These Proceedings are organized along the same lines as the Conference: the Introduction by Geoffrey Fox, followed by three major divisions by topic: Hardware, Software, and Applications. Within each major division are more specific topics such as Fluid Dynamics or Neural Networks. Within each specific topic, papers are ordered alphabetically by first author, except for Mini-Symposia. To preserve the organization of the Mini-Symposia, papers are ordered in the sequence in which they were given.

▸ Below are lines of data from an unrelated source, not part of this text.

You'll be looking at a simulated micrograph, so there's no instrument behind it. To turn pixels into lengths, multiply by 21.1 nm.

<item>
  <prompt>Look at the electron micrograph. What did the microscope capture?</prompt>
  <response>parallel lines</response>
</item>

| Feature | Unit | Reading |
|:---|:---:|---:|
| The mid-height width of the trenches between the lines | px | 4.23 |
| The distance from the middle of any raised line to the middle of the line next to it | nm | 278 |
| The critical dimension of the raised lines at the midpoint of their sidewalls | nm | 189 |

The distinction between both major and specific topics is frequently difficult. Should Matrix Algebra be placed in Software or in Applications? If a paper deals with the performance of a graphical PDE solver on a novel architecture, should it be classified under Performance Evaluation, PDE Solvers, Input/Output, or New Hardware? The reader is cautioned that the investigation of any subject within this Proceedings, such as Fast Fourier Transforms, might require perusal of several scattered sections.

#### HARDWARE

The Hardware section includes Decomposition Methods, Fault Tolerance, Input/Output, New Hardware, Performance Evaluation, Routing and Topologies, and Shared Memory. Many authors who certainly do not consider themselves electrical engineers or computer designers might be surprised to find their papers classified under "Hardware." The guiding rule for putting a paper in this section was that it depended on a knowledge of a specific underlying computer architecture, whether that architecture was the subject of the paper or not. Papers on Decomposition Methods or Routing and Topologies, for example, usually deal with optimizing the mapping of application topologies to hardware interconnection topologies. Fault Tolerance can be done with either hardware or software, but in all cases the faults being tolerated are in the hardware, not the software.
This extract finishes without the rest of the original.